Conference Board says trend continues in May as American economy gathers momentum, reports Team IFM
New York, June 13: American employers are gaining confidence, going by the number of advertisements for job openings they have issued in April, an official statement said on Tuesday, while the recruitment index of an independent survey showed the trend is likely to continue as per its latest data from May.
According to the US Bureau of Labour Statistics in the Labour Department, firms advertised job openings for 289,000 slots in April, taking the number of available jobs in the month to 4.5 million, marking the highest number of vacancies since September 2007.
Compared to this, there were 4.2 million jobs waiting to be filled in the preceding month, the data showed.
Job listings do not reflect actual recruitment or the rate of employment growth, which is generally lower than the number of vacancies as actual recruitments are staggered over several weeks.
For instance, according to the Labor Department data, while 4.7 million people were recruited in April, this was almost unchanged from that of March, indicating no growth in employment.
However, new listings indicate the state of the economy and the numbers are one of the barometers tracked by economists.
“Job openings are a measure of the demand for labour, so in general, you like to see a rising trend,” Ryan Wang, an economist at HSBC Securities USA Inc, told Bloomberg. “There’s been improvement in the labour turnover figures and business surveys also suggest that conditions are gradually improving.”

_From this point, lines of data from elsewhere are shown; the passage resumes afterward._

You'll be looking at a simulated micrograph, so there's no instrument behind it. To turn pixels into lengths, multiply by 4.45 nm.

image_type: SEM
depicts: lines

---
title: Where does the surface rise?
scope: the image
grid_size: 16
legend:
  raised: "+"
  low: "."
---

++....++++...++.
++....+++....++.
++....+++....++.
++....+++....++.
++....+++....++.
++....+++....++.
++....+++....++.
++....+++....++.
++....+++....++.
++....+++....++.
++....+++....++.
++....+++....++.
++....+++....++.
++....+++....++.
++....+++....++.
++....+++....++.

Jeremy Schwartz, an analyst at Credit Suisse, concurred with Wang. “Today’s report appears to confirm that the US labour market has indeed shifted to a period of stronger growth,” Schwartz said in a note to clients.
The Labor Department data was in line with the findings of a recent survey by the Institute for Supply Management (ISM) on the US manufacturing sector in April.
The survey, which showed US manufacturing activity had expanded at a quicker clip than expected in the month under review, said that as a result, employment had expanded for the 10th consecutive month in April, registering 54.7 percent, an increase of 3.6 percentage points over March’s reading of 51.1 percent.
At the same time, the unemployment rate remained at a five-year low of 6.3 percent, the Labour Department said on its website.
Alongside the government data, a report by New York-based think-tank The Conference Board said 217,000 vacancies had been filled last month, confirming that the April job sector trend indicated by the Labour Department continued in May.
“Jobs are available,” Millan Mulraine, deputy chief economist at TD Securities in New York, told Reuters. “The economy is creating jobs at a fairly robust pace and there is every indication that will be sustained,” Mulraine was quoted as saying.
In a nod to Mulraine’s assertion, official data showed that with job openings increasing, there were 2.19 people for every available job in April in the US, the lowest since June 2008. Companies have been slow to fill openings since the recession ended, so the increase in postings won’t automatically lead to more jobs.
The Bureau of Labor Statistics said of the 4.5 million job openings in April, the bulk was accounted for by the nonfarm and private sectors, while the scenario was little changed for the government. The number of openings increased in retail trade and the arts, entertainment and recreation sectors.
According to the bureau data, there were 4.7 million hires in April, little changed from March, with the recruitments level increasing in mining and logging and in retail trade.
Additionally, it showed the hires rate (at 3.4 percent of requirements) and separations rate (at 3.3 percent of total employees) were unchanged in April. However, as hiring was higher than separation, this reflected retention – and an economy on the recovery path.
Within separations, the quits rate (1.8 percent) outstripped the layoffs and discharges rate (1.2 percent), again unchanged from March.
The number of separations, which include quits, layoffs and discharges and other separations, is referred to as turnover. Quits are generally voluntary separations initiated by the employee, and can serve as a measure of workers’ willingness or ability to leave jobs, once again reflecting the health of an economy.
There were 4.5 million total separations in April, unchanged from March. The number of total separations was unchanged for total private and declined in government.
Cooper Howes, an economist at Barclays in New York, said the number of openings was ‘almost exactly in line” with the average from 2000 to 2006. “This suggests that there is little slack remaining in labour markets and that wage growth will be stronger,” Howes told Reuters.
Meanwhile, in a pointer to the continuing expansion in the labour market, The Conference Board Employment Trends Index or ETI increased in May, compared to a year-ago period.
The index now stands at 118.58, up from 117.32 in April, and represents a 5.4 percent gain in the ETI compared to a year ago.
“The Employment Trends Index continues to signal solid job growth with an improvement in each of its eight components in the first five months of 2014,” said Gad Levanon, Director of Macroeconomic Research at The Conference Board.
“The need for employers to rapidly expand their payroll in light of strengthening economic activity is a major factor in the rapid decline in the unemployment rate,” Levanon said.
May’s increase in the ETI was driven by “positive contributions” from seven of its eight components, these being industrial production; initial claims for unemployment insurance; real manufacturing and trade sales; ratio of involuntarily part-time to all part-time workers; number of temporary employees; job openings, and percentage of respondents who say they find “jobs hard to get.”
Chris Rupkey, chief financial economist at Bank of Tokyo-Mitsubishi UFJ in New York, sums up the situation, saying he saw rosier days ahead.
“The list of indicators showing the economy is back continues to get longer every day,” Reuters quoted Rupkey as saying. “It’s getting harder and harder to point to slack in economic conditions.”